@Marinus That's great action-taking. 31 daytime approaches is a lot.
There are many stages to a successful pickup that must be mastered: the open, body language, the smile, eye contact, keeping conversations going, flirtation, kino/touching, authenticity, sexual tension, hitting a hook point, screening for boyfriend, getting the close, leading and pulling for instant date, number closing, etc.
It's quite hard to learn all those on your own. It helps to go with a wing-man who already has experience with this and can help you evaluate your interactions. Try to find some wings in your city.
A successful daytime approach requires a lot more than just opening the girl and saying Hi. You must learn to make the conversation fun, flirty, and interesting. And you must learn how to close in order to get any results. All daytime approaches must end with you asking the girl for an insta-date coffee.
Yes, you will be very awkward and mechanical at first. But you can quickly improve. Your goal should be to approach a girl in the same way you might approach and talk to your own girlfriend. It has to be very natural, like it's no big deal, like you've known her your own life. You must just assume this vibe and sense of friendship and familiarity right off the bat. It has to be super casual so the girl is not put on guard.

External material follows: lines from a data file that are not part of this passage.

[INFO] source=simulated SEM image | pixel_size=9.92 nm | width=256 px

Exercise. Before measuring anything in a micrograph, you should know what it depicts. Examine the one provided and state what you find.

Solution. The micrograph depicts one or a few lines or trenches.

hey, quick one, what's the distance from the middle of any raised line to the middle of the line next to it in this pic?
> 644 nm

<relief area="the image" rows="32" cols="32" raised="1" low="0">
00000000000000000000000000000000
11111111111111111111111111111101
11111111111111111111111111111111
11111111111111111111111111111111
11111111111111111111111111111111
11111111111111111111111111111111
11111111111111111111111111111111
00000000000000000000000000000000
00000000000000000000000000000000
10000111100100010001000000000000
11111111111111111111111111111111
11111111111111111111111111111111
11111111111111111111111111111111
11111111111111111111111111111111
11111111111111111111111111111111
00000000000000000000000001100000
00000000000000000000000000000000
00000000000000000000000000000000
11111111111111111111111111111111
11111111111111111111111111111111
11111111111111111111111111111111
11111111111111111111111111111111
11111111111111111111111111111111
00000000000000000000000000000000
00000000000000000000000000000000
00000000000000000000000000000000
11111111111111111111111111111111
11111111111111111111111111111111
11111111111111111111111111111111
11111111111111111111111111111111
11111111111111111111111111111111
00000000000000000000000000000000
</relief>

A great way to practice conversation skills and body language is by chatting with store clerks at the mall. Go find some girl clerks. They are bored most the day and will be happy to talk with you. Try to flirt with them a bit without outright hitting on them. Try to get them to open up about themselves. Try to charm them a bit. Tease them. Wink and smile at them. Tell them some stories about yourself, etc.
At this point your goal is not even to have sex but simply to become a more social, extroverted, talkative, charismatic person. You can even practice on guys and old ladies. Get good at small-talk and self-expression to strangers. Get good at building rapid social comfort, so people are comfortable around you. So they feel you as a fun friendly guy.
I love day game. The biggest problem with it is that it's not easy to find a lot of hot girls during the day unless you live near certain great locations. Cities like LA, London, and NYC are amazing for daygame, but most cities aren't.
The advantage of night is that you get a lot more girls to talk to. And there's possibilities for same night pulls.
Oh, it's also VERY IMPORTANT that when you approach a girl during the day you stop her and face up to her squarely, face to face. Do not be approaching girls from the back or the side. If she is walking, you must stop her cold by getting her attention. You must face her directly. You must have her full attention before you deliver your opener. Do not be whispering your opener to her side or back as she is walking. Run around her and stop her without scaring her. And you must always open with a smile. If there is a look of fear on your face, she will freak out. Practice that smile like your life depends on it.
He's got so much self-esteem, 6 would be too much
@Pilgrim There is a deeper existential issue at work here beyond ordinary self-esteem. See, virtually every ego feels like it's not good enough. This is a deeper problem than it first seems. To be an ego is to constantly feel incomplete, inadequate, unlovable, and worthless.
That is solved by spiritual practice and consciousness work. You need to become conscious of how incompleteness, inadequacy, and being unlovable are part of the entire dynamic of being human. These things are the consequence of your deepest held beliefs about life. Those beliefs need to be questioned very deeply.
For example, who what is nobody loves you. Why is that bad or wrong? Why do you need love from others? Contemplate that seriously until you realize that you actually do not need love from others. This will feel counter-intuitive. There will be fear here that you must face head-on.
Sounds like you should have no problem finding a man as long as you are going out and socializing. Setting boundaries is a separate matter. To set decent boundaries you need to resolve your self-esteem issues.
You might also want to be more conscious of how you screen men. Get more clear about what you want in a man and what you don't want. Be honest about whether your ideal man is actually something you're attracted to. For example, you may say you want a sensitive empathetic man, but then in practice you actually get turned on by loud-mouthed charismatic assholes who would sell their own mothers a lemon car. Often what you get attracted to on the front end is not the ideal guy to be in a relationship with.
The man is not going to help you believe in yourself. You must do that on your own.